Playing to Win vs. Playing Not to Lose

One of the reasons I enjoy coaching teenagers is that they keep you off balance and say things that make you think.  Several weeks ago, a player said to me:

“Coach, I think you hate losing more than you love winning”.

My immediate reply was “That is absolutely right, I HATE losing”.  That was a very honest response.  But, I have been thinking about it ever since.

We want our players to play to win, to do the things required to win => like having QAB’s, throwing strikes, making routine plays, winning innings and playing with effort and focus.  These are all positive actions to achieve an outcome that they control.

Instead, if a player “plays not to lose”, this sacrifices all this positive energy and completely changes their approach=> they take too many fastball strikes, are not aggressive on the bases and in the field and play tentatively, afraid to make a mistake.

There is a prevalent coaching philosophy in HS/youth baseball coaching that you win most games by letting the other team beat themselves.  Unfortunately this is somewhat true, but is not very inspiring and gets less and less true as players move up the ranks. I would rather coach kids to WIN, not just survive.

The difference between the two approaches boils down to level of commitment and willingness to take risks and control your own destiny.  It reminds me of the Chicken and Pig fable below — the difference between being involved and being committed.  Commitment to winning is a more powerful and positive to achieve than “not losing”.

Maybe it starts at the top??

So, thanks to an 8th grader, I am re-evaluating my approach to coaching (and other things too).  My new goal is to LOVE WINNING more than I HATE LOSING.

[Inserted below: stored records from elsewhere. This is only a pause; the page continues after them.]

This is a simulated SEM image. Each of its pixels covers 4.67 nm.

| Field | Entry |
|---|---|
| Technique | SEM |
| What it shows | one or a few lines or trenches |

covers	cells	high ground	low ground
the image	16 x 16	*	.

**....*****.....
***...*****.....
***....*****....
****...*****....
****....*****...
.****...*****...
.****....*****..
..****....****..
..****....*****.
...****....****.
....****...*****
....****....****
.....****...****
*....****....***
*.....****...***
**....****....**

Part of this is going to be redefining WINNING — it is not going to be the results of the scoreboard.  Fortunately, John Wooden’s definition of success provides a good guidepost for this:

“Success is peace of mind which is a direct result of self-satisfaction in knowing you did your best to become the best you are capable of becoming. John Wooden.”

Chicken and Pig Fable

A Pig and a Chicken are walking down the road.

The Chicken says: “Hey Pig, I was thinking we should open a restaurant!”

Pig replies: “Hm, maybe, what would we call it?”

The Chicken responds: “How about ‘ham-n-eggs’?”

The Pig thinks for a moment and says: “No thanks. I’d be committed, but you’d only be involved!”